The Seattle Seahawks’ DK Metcalf catches Russell Wilson’s game-winning touchdown pass as the Minnesota Vikings’ Anthony Harris defends Sunday in Seattle. (John Froschauer / Associated Press)

The Seattle Seahawks’ DK Metcalf catches Russell Wilson’s game-winning touchdown pass as the Minnesota Vikings’ Anthony Harris defends Sunday in Seattle. (John Froschauer / Associated Press)

The 2020 Seahawks are putting on one heck of a show for fans

After the latest last-second win, a bye week gives fans — and this sportswriter — a chance to decompress.

There’s been a lot to appreciate about the Seattle Seahawks since I began covering the team in 2015.

I appreciated the defensive excellence of the Legion of Boom, which I got to see at the tail end of its prime. I’ve appreciated the wizardry of quarterback Russell Wilson, who may be the most remarkable athlete I’ve ever had the pleasure to cover. I’ve appreciated Seattle’s sustained success of posting winning records in each of those seasons, something that’s not easy to do in a draft-and-salary-cap world.
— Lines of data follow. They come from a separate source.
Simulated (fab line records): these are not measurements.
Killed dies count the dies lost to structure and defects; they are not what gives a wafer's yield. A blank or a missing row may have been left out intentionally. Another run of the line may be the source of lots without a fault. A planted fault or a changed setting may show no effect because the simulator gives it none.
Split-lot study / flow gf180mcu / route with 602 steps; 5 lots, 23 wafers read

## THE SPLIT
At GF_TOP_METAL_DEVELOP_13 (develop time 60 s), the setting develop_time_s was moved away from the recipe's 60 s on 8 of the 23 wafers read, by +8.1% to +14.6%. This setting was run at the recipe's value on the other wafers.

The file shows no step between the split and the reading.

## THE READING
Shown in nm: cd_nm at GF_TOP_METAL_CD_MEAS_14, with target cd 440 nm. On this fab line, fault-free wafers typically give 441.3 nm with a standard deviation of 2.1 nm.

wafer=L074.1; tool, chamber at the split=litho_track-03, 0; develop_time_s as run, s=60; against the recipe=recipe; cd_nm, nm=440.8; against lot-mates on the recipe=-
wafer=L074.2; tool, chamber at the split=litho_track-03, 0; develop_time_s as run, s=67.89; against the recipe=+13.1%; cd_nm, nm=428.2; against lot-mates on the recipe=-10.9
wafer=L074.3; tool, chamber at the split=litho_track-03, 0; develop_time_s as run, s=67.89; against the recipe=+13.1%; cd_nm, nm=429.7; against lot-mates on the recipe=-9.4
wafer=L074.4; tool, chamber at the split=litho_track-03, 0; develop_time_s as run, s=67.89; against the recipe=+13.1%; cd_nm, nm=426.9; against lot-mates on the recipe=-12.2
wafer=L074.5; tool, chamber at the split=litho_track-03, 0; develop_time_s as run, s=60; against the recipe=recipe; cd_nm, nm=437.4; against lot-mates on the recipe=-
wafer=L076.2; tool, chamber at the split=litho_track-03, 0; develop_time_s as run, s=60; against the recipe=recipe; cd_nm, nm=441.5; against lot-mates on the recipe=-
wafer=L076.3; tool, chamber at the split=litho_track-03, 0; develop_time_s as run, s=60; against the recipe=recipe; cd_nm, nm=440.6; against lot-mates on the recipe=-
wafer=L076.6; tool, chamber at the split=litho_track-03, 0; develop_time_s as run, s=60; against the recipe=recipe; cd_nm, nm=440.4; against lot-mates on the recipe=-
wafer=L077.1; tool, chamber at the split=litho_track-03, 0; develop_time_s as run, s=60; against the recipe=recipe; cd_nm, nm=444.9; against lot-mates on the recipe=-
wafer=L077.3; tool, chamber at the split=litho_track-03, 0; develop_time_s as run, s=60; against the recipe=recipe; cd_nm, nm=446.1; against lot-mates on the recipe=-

But I think what I’ve appreciated most is the entertainment value.

The Seahawks once again gave observers their full money’s worth and more in Sunday night’s dramatic 27-26 victory over the Minnesota Vikings at CenturyLink Field, and if there’s one thing we can depend upon it’s that Seattle will make sure we stay tuned in until the final second ticks off.

Sunday’s victory saw Seattle become the first team in the NFL to reach 5-0. But this has not been a case of a juggernaut flattening the competition like a herd of kindergartners stomping over a field of dandelions. No, the Seahawks have established that no lead is safe, and no deficit is too big to overcome.

Of Seattle’s five victories this season, four have been decided by a single score. Not only have they been close, three of them featured touchdowns being scored in the game’s final two minutes, and two of them were decided on what was effectively the game’s final play.

This is no new phenomenon for the Seahawks. Since 2015 Seattle has played 92 games, including the regular season and playoffs. Of those 92, 58 were decided by one score. By this measure, 63% of Seattle’s games could have gone either way.

This trend has only gotten stronger over time. In 2015 and 2016 exactly half of the Seahawks’ games were decided by one score. In 2017 that increased to 63% (10 of 16). In 2018 it was 71% (12 of 17). In 2019 it reached 78% (14 of 18). Through five games this season it’s all the way up to 80%. This team’s games just get more exciting.

And Seattle’s proficiency in these close games also is ascending at a rapid rate. From 2015-18 the Seahawks went 17-22-1 in one-score games. But last season Seattle was 11-3, tying the NFL record for most victories by one score in a single season, and of course this season the Seahawks are a perfect 4-0.

At the end of Seahawks games, because of the anxious energy expended, I often find my head spinning at 100 mph while I pound out my stories, only to collapse from exhaustion the moment the last one is filed. That’s for someone who’s primary stake in the game is that it finishes in a reasonable time and therefore doesn’t create any additional deadline pressure. I have no clue how Seahawks coach Pete Carroll, at 69 years old, has avoided a nervous breakdown.

After Sunday’s game Carroll was asked why he enjoys the close ones. His answer: “Why is that? Because it’s so much freaking fun!

“But it’s way more than that,” Carroll continued. “One, I like to feel like I felt in that fourth quarter, where I was chill about the whole thing, so I can think clearly, operate well, function well for these guys and do whatever I can to contribute. That’s to expect those situations can arise, so you’re comfortable. That’s part of it. But we’re making memories, y’know. We’re making memories. These are memorable situations. That’s the two.

“Another thing is the experience these guys have, it just fortifies why they believe. It just adds on and adds on to why they should keep hanging in and fighting tough and outlasting people that we’re playing, because when you finish you have to outlast the other guys. That’s what our guys understand, and they know it, and they’re developing a discipline based on the experience and confidence they’re getting, because that’s all we’ve been doing for five weeks now. It’s just going to make us that much stronger facing whatever the odds are or the issues are coming down the road. This is all just a process of building the mentality of a really successful team. These guys are doing everything, they have all the stories we need right now, and we’ll keep building.”

Does winning games repeatedly by close margins make for a championship team? I’m not so sure about that. There’s something to be said about a team that has the type of superior quality that allows it to blow the competition off the field. If one looks at the Super Bowl winners over that same period since 2015, only one of the five — the 2015 Denver Broncos — played one-score games in even as many as half its contests.

But one thing I can say with certainty is that with the Seahawks entering their bye week, there will be a massive void next weekend. That weekly dose of captivation will be missed.